But I guess old habits die hard, because the Australian government has again fallen back on its old habit of backing the Indonesian government, and especially its military, no matter what. Australia and the Bush administration have lately embraced the Indonesian military, offering training and material. But anyone without blinders can see that the greatest obstacle to a stable, prosperous and democratic Indonesia remains the Indonesian military, which remains largely unaccountable for its corruption and human-rights violations in East Timor and elsewhere and operates largely beyond civilian control.


National coordinator

East Timor and Indonesia

Action Network


A test for collegiate convictions

The recent decision about military recruiting shows that the Roberts court may be the court we hoped for when President Bush appointed two conservatives that we can trust not to make the law from their lifetime appointments on the bench (“Military ban on campus rejected,” Page 1, Tuesday). The irony that law schools, the institutions that are teaching the next generation of lawyers, can’t properly interpret the First Amendment of the Constitution. Hopefully the reasoning and logic of this decision and future ones coming from Chief Justice John G. Roberts Jr. will be incorporated into the curriculum and taught at these schools.

At last the United States is moving away from the blind dislike of the military that was so widespread during the Vietnam War, especially on college campuses around the country. It’s high time that those colleges be brought back in touch with America, and certainly bringing the military back on campus is a good start. Letting the radical professors that were given tenure in the ‘60s retire would be a good second step.

It will be interesting to see if any colleges maintain their ban on the military recruiters and lose the government funding. I wonder how strong the colleges’ convictions are, or if a price tag can be put on them.


New York

Hats off to Don Dwyer

Concerning Maryland Delegate Don Dwyer Jr.’s attempt to pass legislation to remove from office Baltimore Circuit Judge M. Brooke Murdock, the real issue is lost in the homosexual “marriage” controversy (“Delegate calls for removal of judge,” Metropolitan, Wednesday). The most important issue at hand is the basic fundamental system of government upon which our country and state were founded. Our forefathers had the insight to provide within the Constitution checks and balances for each branch of government.

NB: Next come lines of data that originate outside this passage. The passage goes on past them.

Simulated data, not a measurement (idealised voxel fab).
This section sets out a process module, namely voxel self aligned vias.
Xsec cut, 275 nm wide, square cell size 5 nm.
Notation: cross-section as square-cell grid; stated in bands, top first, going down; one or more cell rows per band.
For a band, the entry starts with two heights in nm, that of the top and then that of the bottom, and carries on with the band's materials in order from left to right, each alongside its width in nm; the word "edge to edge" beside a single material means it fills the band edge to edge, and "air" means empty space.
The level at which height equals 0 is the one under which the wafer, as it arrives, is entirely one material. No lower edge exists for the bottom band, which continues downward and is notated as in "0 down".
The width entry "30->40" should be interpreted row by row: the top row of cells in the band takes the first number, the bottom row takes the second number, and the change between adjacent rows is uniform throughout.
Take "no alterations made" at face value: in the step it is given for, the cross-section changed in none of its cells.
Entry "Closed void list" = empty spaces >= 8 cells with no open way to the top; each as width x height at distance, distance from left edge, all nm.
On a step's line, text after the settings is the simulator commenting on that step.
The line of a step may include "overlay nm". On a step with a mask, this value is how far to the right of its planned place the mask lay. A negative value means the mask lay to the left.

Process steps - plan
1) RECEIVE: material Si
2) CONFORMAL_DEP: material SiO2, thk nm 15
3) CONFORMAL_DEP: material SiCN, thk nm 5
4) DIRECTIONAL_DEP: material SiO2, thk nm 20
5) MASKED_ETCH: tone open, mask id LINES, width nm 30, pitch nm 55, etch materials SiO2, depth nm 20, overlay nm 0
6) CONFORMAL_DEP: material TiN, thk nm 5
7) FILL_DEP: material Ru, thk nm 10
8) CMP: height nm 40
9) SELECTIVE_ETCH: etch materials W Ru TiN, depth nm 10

If a member of Congress takes a bribe from a lobbyist, it’s front-page news, and the member is held accountable. The same goes for any elected official — the people and the media are quick to make known any wrongdoing. The judicial branch seems to be able to do as it sees fit. If an activist judge decides to legislate from the bench, he or she should be held accountable. Judge Murdock has overstepped her constitutional powers by issuing a judgment to overturn Maryland constitutional law.

The legislature is the only power to hold the judicial branch accountable. The majority of Marylanders realize this and want the courts held within their constitutional powers. It’s unfortunate that some elected officials have lost sight of this. Hats off to Mr. Dwyer, who finds the courage even under scrutiny to do his sworn duty on the House floor.


Severn, Md.

Lawmakers and the Dubai deal

Sen. Charles E. Schumer, after the Dubai-owned company backed off its bid to operate terminals in U.S. ports, raced to gloat before cameras, after he had previously opined that “the devil is in the details” (“Dubai bails out of bid for terminals,” Page 1, Friday). Beside his concern about the details, Mr. Schumer, a New York Democrat, should also realize that with his “success,” Pandora’s box has been opened. It would be ironic were Vice President Dick Cheney’s former firm, Halliburton Co., to get this contract, as well as interesting when the United Arab Emirates decides that their next lucrative contract will go to Airbus rather than Boeing.

After observing how an Arab country was bashed, even after its vital support of the U.S. military, there may well be a snowball effect — with other nations that are now investing in America “outsourcing” their money elsewhere.


Palm Desert, Calif.

I would like to suggest something else our great senators and congressmen can tack on to very important appropriation bills. Please add monies to cover bumper seats or high chairs for all members of Congress. The last couple of weeks have shown just how immature and childish our Congress can be.

Democrats who have worked for six years to stifle President Bush’s war on terror now act like they are concerned about national security. They are a day late and a dollar short, not to mention the fact that they really do not care about national security. They care about politics and power.

Republicans who have thumbed their noses at Mr. Bush and the United Arab Emirates are out for themselves. Instead of waiting 45 days to review the deal rationally, they acted irrationally like little children and rushed to kill the deal by using a very important appropriations bill.

President Bush can stand tall on this deal, and I support him.


Brandon, Miss.

Terrorists, not insurgents

I applaud Clifford D. May for his “Perils of asymmetrical war” (Commentary, Friday) and his timely and much-needed call to action.

The mainstream press here and abroad are patently guilty of legitimizing the tactics of terrorists by their lack of outrage over slaughtered civilians. How is it they are not moved to condemn the indiscriminate killing of children and, in contrast, incessantly scream their outrage over a U.S. soldier force-feeding an adult Muslim prisoner?

Their non-answer is often the “higher standard” applied to U.S. actions. The targets of U.S. warfare are enemy combatants. Civilians are out of bounds. This standard of conduct is not just a higher standard for the United States, but the correct standard for all nations.

When that standard is violated by any nation, I expect all members of the Fourth Estate to report and loudly condemn that violation. It is time that U.S. citizens demand nothing less. A good start would be to drop the term “insurgent” and begin using “terrorist.”